Oktoberfest is more than just a festival, it’s also a style of beer. This seasonal brew, also known as Märzen or March, was originally the last beer brewed in the spring before the summer heat and lagered in cold caves until the yeast matured in the fall. Märzen or Oktoberfest beers (terms used interchangeably here) are lagers and can range in color from amber, tawny copper to dark gold, and 4.8 to 5.7% ABV. When the leaves change color, your beer should match them. They often have a comforting bready or malty aroma. That maltiness is backed up by a bit of hops bitterness, usually 20-28 IBUs. Round and full, Oktoberfest beers will have thick, light heads looking up at you like a harvest moon. These are medium-bodied beers that have a full malt taste. Imported Oktoberfest beers usually are lighter in color and body than the ones that are produced in the U.S. The micro-brew versions tend to be higher in alcohol, more reddish-amber in color, and, of course, hoppier. Many micro-brewed Oktoberfest beers aren’t even lagers (they lack that cool lagering stage and use different yeast).

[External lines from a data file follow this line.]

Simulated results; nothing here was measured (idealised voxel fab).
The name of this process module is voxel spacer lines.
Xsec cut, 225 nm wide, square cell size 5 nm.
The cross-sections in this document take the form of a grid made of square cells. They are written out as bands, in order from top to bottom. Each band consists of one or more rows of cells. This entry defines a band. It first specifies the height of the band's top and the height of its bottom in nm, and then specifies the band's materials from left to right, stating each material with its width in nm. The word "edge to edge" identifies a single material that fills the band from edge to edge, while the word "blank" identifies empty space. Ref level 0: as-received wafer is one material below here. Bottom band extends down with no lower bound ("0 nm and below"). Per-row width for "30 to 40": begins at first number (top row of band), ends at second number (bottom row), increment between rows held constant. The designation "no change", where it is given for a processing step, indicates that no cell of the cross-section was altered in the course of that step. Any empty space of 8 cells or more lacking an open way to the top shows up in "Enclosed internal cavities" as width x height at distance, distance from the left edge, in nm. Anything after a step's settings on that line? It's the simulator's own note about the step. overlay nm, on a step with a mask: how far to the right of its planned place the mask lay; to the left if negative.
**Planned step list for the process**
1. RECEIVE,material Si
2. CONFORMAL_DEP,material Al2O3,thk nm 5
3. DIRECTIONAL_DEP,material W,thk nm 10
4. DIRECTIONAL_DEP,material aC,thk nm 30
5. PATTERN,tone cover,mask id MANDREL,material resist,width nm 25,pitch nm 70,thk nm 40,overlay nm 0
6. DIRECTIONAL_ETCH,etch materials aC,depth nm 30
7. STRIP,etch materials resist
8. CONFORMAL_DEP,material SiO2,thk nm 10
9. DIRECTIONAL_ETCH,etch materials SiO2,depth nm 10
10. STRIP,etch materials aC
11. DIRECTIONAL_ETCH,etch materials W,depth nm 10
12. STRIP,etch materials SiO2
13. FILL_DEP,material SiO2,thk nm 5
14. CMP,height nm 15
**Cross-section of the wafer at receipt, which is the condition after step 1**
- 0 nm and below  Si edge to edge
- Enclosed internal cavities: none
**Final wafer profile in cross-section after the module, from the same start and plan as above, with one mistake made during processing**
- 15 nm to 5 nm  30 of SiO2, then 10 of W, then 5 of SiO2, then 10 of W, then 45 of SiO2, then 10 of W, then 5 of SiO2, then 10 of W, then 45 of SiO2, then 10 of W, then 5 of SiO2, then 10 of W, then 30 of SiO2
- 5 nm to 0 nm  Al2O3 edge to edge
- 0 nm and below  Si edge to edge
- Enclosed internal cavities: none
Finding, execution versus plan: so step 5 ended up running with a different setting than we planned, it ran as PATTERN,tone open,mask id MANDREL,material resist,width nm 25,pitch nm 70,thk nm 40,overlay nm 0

Locally, you can find imported Oktoberfest beers on draft at Rheinlander and Gustav’s, which had both Spaten and Franziskaner Oktoberfests on tap last week; Berlin Inn also has Paulaner Oktoberfest on tap. Edelweiss is hosting an Oktoberfest celebration at Oaks Park this weekend (the 22nd, 23rd and 24th) with all things Paulaner on tap. Oregon’s largest folk festival, the Mt. Angel Oktoberfest, coincides with the first weekend of Munich’s Oktoberfest. Many local breweries also have their own Oktoberfest beers, with Widmer Okto and Portland Brewing’s Uncle Otto’s available in bottles everywhere. Other bottled beer available in stores include: Ayinger Märzen, Beck’s Oktoberfest, Paulaner Oktoberfest-Märzen, Samuel Adams OktoberFest, Sparten Ur-Märzen.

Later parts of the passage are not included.